Scotland’s HE settlement means “inescapably hard” choices for universities

I know it was only in loan form - but given it’s written off after 30 years and is only repaid once you’re earning over £27,660, last week’s hike in the value of the maintenance package for students from Scotland costs money.

Jim is an Associate Editor (SUs) at Wonkhe

Especially because, unlike in England, that threshold is still going up by inflation – which means next year a 13.5 per cent increase in April 2024 will see it rise to £31,395 – so more debt plus fewer repaying it will mean more of it written off.

That’s money that normally comes from the UK budget – but interestingly, Treasury policy says that where a devolved administration wishes to offer more generous terms for stuff like this, then the excess over that implied by adopting broadly similar terms for that programme (and therefore broadly comparable costs) must be met by the devolved administration.

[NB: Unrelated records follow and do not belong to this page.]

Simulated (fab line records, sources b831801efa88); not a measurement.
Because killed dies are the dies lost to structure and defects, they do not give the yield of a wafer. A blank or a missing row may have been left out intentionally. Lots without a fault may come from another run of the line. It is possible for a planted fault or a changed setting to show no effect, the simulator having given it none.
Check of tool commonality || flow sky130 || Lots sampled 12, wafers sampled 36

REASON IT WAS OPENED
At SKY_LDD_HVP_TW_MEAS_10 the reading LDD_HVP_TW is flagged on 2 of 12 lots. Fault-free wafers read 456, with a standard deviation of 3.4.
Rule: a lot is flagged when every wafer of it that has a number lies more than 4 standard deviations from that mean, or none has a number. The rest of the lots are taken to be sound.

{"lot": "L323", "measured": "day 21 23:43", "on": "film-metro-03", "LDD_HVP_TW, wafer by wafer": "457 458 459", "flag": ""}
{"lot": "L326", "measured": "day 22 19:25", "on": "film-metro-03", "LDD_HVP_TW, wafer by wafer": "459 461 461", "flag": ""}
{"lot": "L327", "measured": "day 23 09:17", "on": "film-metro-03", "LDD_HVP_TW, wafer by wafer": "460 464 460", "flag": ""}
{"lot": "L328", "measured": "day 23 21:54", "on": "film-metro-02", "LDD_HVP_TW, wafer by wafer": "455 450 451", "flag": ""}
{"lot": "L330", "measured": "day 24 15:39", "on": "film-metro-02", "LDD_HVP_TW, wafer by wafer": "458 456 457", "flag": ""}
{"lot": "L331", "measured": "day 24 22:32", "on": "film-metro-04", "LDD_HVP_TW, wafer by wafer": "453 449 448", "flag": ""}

Add all that up (along with some other accounting twiddles) and while the UK government covers most of the damage, the Scottish Government theoretically has to find a chunk of the difference too.

That may partly explain what was a pretty brutal budget settlement for Scottish higher education announced by Finance secretary Shona Robison on Tuesday.

Universities Scotland makes it a 5.9 per cent cash cut to university resource budgets, which mainly cover the cost of teaching students from Scotland.

The £48.5 million is partly offset by a 4.7 per cent boost to the university capital budget, which covers research, innovation and buildings – but even so, a £32.3m net cut in an era of high inflation will lead to what Iain Gillespie, Convener of Universities Scotland and Principal of the University of Dundee, will mean some “inescapably hard” choices for universities:

Universities are facing serious headwinds in international student recruitment, which means the assumed reliance on cross-subsidy from international fees to compensate for cuts to public funding is likely to leave universities exposed on multiple fronts.

There’s a similar sized cut for FE budgets too.

Buried in the annexes of the equality and fairer Scotland statement, the government fesses up that there is a “significant risk” that the reduction in the HE resource budget will increase competition for remaining university places, which “could disadvantage” learners from socio-economically disadvantaged areas with lower prior attainment.

But don’t worry…

…continued monitoring of widening access requirements on institutions will aim to mitigate this risk.

Last week the IFS said that funding for teaching had already fallen by 19 per cent since 2013-14, hovering as it does at around £2,000 less per student than is available for an English university teaching an England-domiciled undergraduate in 2023–24.

The usual mutterings accompany much of the press coverage about the return of tuition fees – but curiously, there’s never much muttering about the “typical” four year length of a Scottish undergraduate degree, which actually takes to the total to around 5 per cent higher than funding for teaching an English undergraduate.

If the international PGT downturn is real and the SNP remain in power, those “inescapably hard” choices are going to mean more course cuts. Could moving to a three year norm – getting graduates into the labour market faster in the process – be a less controversial option?

3 responses to “Scotland’s HE settlement means “inescapably hard” choices for universities

  1. Scottish HE funding is inescapably broken and is leading to some very poor recruitment choices but moving to a 3-year degree doesn’t ring true as a less controversial solution. The Scottish 4-year degree isn’t just the 3-year degree stretched out – at 1st and 2nd year students study electives alongside their main degree subject for curriculum breadth and the majority of degrees are offered as flexible degrees. That is, if you take the required courses in 1st and 2nd year you have a choice of which degree programme to continue with in honours and this is a huge selling point of the Scottish system. This flexibility is currently under attack at some institutions because of over-recruitment leading to reduced elective choices but the principle remains.

    Additionally, a high proportion of Scottish students choose to come to university after their Highers rather than Advanced Highers (somewhat equivalent to AS level over A level) when they are still 17. Moving to a 3-year degree would also necessitate many more students staying in school for Advanced Highers. As first year lead, I think this would be fantastic as the extra year of maturation makes a big difference but it wouldn’t solve the funding crisis, it would just shuffle the deckchairs about.

    From a political perspective, I think it would be unlikely that the SNP would choose to change the distinctive Scottish HE offering that has a long history to align with English HE as a solution. From a workload perspective, if I am asked to convert our 4-year degree into a 3-year degree, I am going to walk up a munro and never come back.

  2. Any (re)introduction of tuition fees would definitely get people talking about the value of the four-year degree (students/parents would want to know that the fourth year vs England was worth paying for). But as Emily says, cutting the degree down would require more funding for schools so wouldn’t necessarily save the government much money

    1. The four year degree is the best thing we have in Scottish Universities. It offers breadth and the opportunity to change paths. The idea that ‘getting graduates into the labour market faster’ is what universities -and education – are for is soul-crushingly miserable.